“If history always makes you feel good, you are probably not learning the real history,” said Spencer W. McBride, a senior managing historian for the Church History Department of The Church of Jesus Christ of Latter-day Saints.
On Sept. 5, in Salt Lake City, a panel at the 2025 Church History Conference discussed “Learning by Study and by Faith.” Latter-day Saint historians described how they keep Jesus Christ visible in the record of the Restoration.
Moderated by Petra Javadi-Evans, an editorial manager in the Church History Department, she introduced panelists Brittany Chapman Nash, a Church historian; Scott Hales, history curator at the Church History Museum and former lead writer and general editor for "Saints,“ a multivolume narrative history of the Church; and McBride.
Christ as the ‘why’ of the story
McBride said his aim is to write history with professional rigor while keeping discipleship at the core.
“At the core of the history of the Church and its members is Heavenly Father and His Son, Jesus Christ, reaching out with love to Their daughters and Their sons, and Their sons and daughters reaching back in faith.” He added, “It’s not necessarily ‘I’m going to keep Christ centered in Church history by writing His name a lot.’ [Rather] ‘I’m going to keep Him as ”the why" and make that the perspective from which I tell the story.’”
Hales noted that Church-employed historians also write as Christians in wider scholarly contexts. “We’re not just historians employed by the Church, but we’re also Christian historians, who sometimes write about things that, in some ways, have nothing to do with Jesus Christ — at least on the surface.”
Reflecting on writing “Saints,” he said it could be “a pretty big challenge to make Christ a focus,” but he saw the Savior functioning “in a mentoring role.”
Nash framed her responsibility in three directions — toward God, sources and readers.

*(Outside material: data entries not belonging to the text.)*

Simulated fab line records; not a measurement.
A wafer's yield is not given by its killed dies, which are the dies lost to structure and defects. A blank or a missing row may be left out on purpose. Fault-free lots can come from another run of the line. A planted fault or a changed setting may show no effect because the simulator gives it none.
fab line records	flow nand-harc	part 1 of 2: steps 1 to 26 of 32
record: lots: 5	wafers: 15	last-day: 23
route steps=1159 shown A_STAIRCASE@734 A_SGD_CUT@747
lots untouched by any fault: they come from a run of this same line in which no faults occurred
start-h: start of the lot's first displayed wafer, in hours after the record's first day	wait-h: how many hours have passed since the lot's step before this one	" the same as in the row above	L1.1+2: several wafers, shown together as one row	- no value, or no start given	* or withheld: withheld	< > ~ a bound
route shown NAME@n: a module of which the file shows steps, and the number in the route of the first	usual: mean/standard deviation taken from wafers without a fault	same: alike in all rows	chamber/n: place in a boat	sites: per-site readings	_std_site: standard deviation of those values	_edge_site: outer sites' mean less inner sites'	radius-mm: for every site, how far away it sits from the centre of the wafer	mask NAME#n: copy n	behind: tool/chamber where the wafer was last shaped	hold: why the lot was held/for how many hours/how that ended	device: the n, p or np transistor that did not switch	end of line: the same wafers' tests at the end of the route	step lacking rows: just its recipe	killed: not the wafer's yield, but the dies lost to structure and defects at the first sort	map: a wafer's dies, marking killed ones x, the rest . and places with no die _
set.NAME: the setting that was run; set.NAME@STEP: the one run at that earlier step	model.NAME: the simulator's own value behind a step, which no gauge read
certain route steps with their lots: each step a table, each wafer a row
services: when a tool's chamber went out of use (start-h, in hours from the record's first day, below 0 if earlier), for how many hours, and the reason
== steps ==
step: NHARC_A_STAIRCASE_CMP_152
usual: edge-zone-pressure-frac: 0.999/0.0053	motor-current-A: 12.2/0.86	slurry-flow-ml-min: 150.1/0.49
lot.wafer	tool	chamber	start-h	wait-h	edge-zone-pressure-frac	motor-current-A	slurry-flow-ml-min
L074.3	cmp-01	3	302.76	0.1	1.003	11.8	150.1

“Integrity always needs to be there, to tell history as I understand it, as the people I’m trying to represent in the past understand it, and give the readership the best product that I can,” she said.
When writing about plural marriage, she said that meant “engaging in the most honest source I could find, which is people’s voices who lived polygamously and trying to find a well-rounded view of both positive and negative experiences to tell a truthful story.”
Addressing difficult topics
When asked how to discuss difficult topics without harming faith, Hales first emphasized framing in art.
“Frames are really important,” he said, comparing a painting’s frame to historical context. “It can really, really help improve the experience of looking at the painting.”
As a writer, he tries “not to judge those I write upon, but rather to see them as children of God.”
Nash said difficult subjects benefit from first-person sources that model different ways of wrestling with complexity. “It’s not my job to speak for them or to explain why they felt OK about polygamy.”
“So to just share stories from honest sources … can be helpful, while also being honest and saying, ‘hey, these are voices of people who struggled with it, and this is how they handled it.’”
An audience member asked about some who deny Joseph Smith’s role in introducing plural marriage, Nash observed, “People can pick and choose the sources they want,” but added that the evidence shows that it was practiced and “the concept originated with Joseph Smith.”
Inspired storytelling

Hales said writing “Saints” was often arduous, but was worth it when he first listened to it.
“I would listen to the audiobook, and I would just be amazed at how well the book worked,” he said, adding, “To say that we were not inspired, to say that Christ was not in the details of that project would be inaccurate.”
McBride shared a production moment from a Joseph Smith Papers podcast on the First Vision.
While interviewing Steven C. Harper, a historian of the First Vision, Harper shared an insight on the nature of God.
“The real resonance of the First Vision today is to know that it’s the nature of God to give to those who lack wisdom,” Harper said in the podcast. “The God that reveals Himself to Joseph Smith in the sacred grove is a God who answers teenagers in times of trouble.”

After struggling for hours to find a place to include that quote in the podcast, McBride realized, “At no point had I asked God for help.” He and his producer prayed, then “within 15 minutes” found a solution. “God inspired the work,” he said.
In October 2024 general conference, Elder Kyle S. McKay, a General Authority Seventy, would quote that exchange from Harper.
Nash shared that while compiling a book, “Women of Faith in the Latter Days,” key sources arrived just when needed.
“I came to expect miracles,” she said, adding, “God is in the work of history. He wants history to be preserved, to be shared.”
As the session closed, McBride shared counsel he said historians in the department hear often: “Don’t stop short of the mark,” then made the mark specific.
“Jesus Christ is that mark in Church history.”